National
High Court orders ex-minister Khand’s release on bail
Bal Krishna Khand’s case was sent to a single bench after a division bench couldn’t give a unanimous decision earlier.Binod Ghimire
Overturning the decision of a subordinate court, the Patan High Court on Thursday directed the government to release former home minister Bal Krishna Khand on bail arguing that existing documents don’t prove his direct involvement in the fake Bhutanese refugee scam.
The Nepali Congress leader will be free from judicial custody once he posts the bail amount of Rs3 million. A single bench of judge Krishna Ram Koirala ruled that the district court’s decision to send Khand into judicial custody was unjustified.
Khand’s case was sent to the single bench after a division bench on December 1 couldn't give a unanimous verdict on whether to continue his judicial custody or release him on bail. A division bench of judges Janak Pandey and Prakash Kharel failed to come to a unanimous decision as the two judges had different opinions.
While Judge Pandey was in favour of releasing him on Rs3 million bail, Kharel stood for upholding the Kathmandu District Court’s decision. “The single bench issued the order in line with Judge Pandey’s opinion,” said Tirtha Raj Bhattarai, the high court spokesperson.
Koirala’s bench has given two reasons for releasing Khand on bail. First, Keshab Dulal, a prime accused in the scam, has categorically denied having given money to Khand. Similarly, a letter written by former home secretary Tek Narayan Pandey to Narendra KC, about the financial dealings in the scam, doesn’t mention Khand. KC, personal assistant to Khand when he was the home minister, was released after posting Rs1 million in bail as per a high court order earlier this month.
After a days-long hearing, the Kathmandu District Court on June 16 had sent 16 people, including Khand and former deputy prime minister Top Bahadur Rayamajhi, to judicial custody. The district court had issued the order to dispatch 16 of the 18 defendants in the refugee scam to judicial custody.
The accused had challenged the decision in the Patan High Court. After the hearing, the court on December 1 upheld the June 16 decision of the Kathmandu District Court to send nine out of 16 people, including Rayamajhi, to judicial custody in the fake Bhutanese refugee case.
The division bench, however, had ordered the release of others on bail.

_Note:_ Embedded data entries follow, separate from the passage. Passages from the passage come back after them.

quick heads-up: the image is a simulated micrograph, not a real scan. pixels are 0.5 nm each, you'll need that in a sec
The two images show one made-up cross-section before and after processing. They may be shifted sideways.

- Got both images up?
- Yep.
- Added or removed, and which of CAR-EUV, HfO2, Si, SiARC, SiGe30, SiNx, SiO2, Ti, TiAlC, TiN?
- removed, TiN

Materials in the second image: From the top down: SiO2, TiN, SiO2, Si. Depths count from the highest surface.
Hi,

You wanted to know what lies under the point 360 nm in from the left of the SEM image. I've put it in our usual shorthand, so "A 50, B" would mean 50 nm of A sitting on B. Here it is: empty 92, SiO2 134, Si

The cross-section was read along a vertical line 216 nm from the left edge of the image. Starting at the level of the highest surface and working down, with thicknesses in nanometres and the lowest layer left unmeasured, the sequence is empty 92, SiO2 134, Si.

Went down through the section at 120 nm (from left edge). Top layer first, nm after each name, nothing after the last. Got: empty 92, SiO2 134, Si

Besides Rayamajhi, the bench refused to release Indrajit Rai, adviser to the then home minister Ram Bahadur Thapa, former home secretary Tek Narayan Pandey, Dulal, and former lawmaker Aang Tawa Sherpa of Nepali Congress. Also, middlemen involved in the case—Sanu Bhandari, Sandesh Sharma, Govinda Kumar Chaudhary and Sagar Rai—were denied bail.
The court ordered authorities to release Sandeep Rayamajhi, son of former deputy prime minister Rayamajhi, on a bail of Rs3 million, and Bhutanese refugee leader Tek Nath Rizal, Ram Sharan KC and Hari Bhakta Maharjan on bails of Rs1.5 million each.
Likewise, bail amounts for Narendra KC and Shamsher Miya were fixed at Rs1 million each. On the other hand, Laxmi Maharjan, Ashish Budhathoki, Tanka Kumar Gurung and Keshav Tuladhar have been released without bail.
On May 24, the District Attorney’s Office, Kathmandu had filed criminal cases at the District Court against 30 individuals accused in the scam.
They have been charged with four types of crimes—treason, organised crime, fraud and forgery. The accused have been charge-sheeted for collecting Rs 288.17 million from 115 victims—ranging from Rs150,000 to Rs4.8 million each—by promising to send them to the US as Bhutanese refugees.
In 2019, the then government led by KP Sharma Oli had formed a task force under then joint secretary Bal Krishna Panthi to recommend ways to manage Bhutanese refugees who remained in Nepal after the end of the third-country resettlement programme.
The taskforce submitted a report including 429 Bhutanese refugees who had been left behind. Later, the racketeers, in collusion with some top officials, prepared another report and added hundreds of other people to the list of refugees.
The final hearing on the scam involving dealing of millions of rupees is yet to start in Kathmandu District Court.
Legal experts say bail is a discretion of the court. “Let us not rush into judgement. Releasing Khand on bail doesn’t mean he has gotten a clean cheat,” senior advocate Dinesh Tripathi, chair of the Constitutional Lawyers' Forum, told the Post. “The court is yet to decide whether he is guilty.”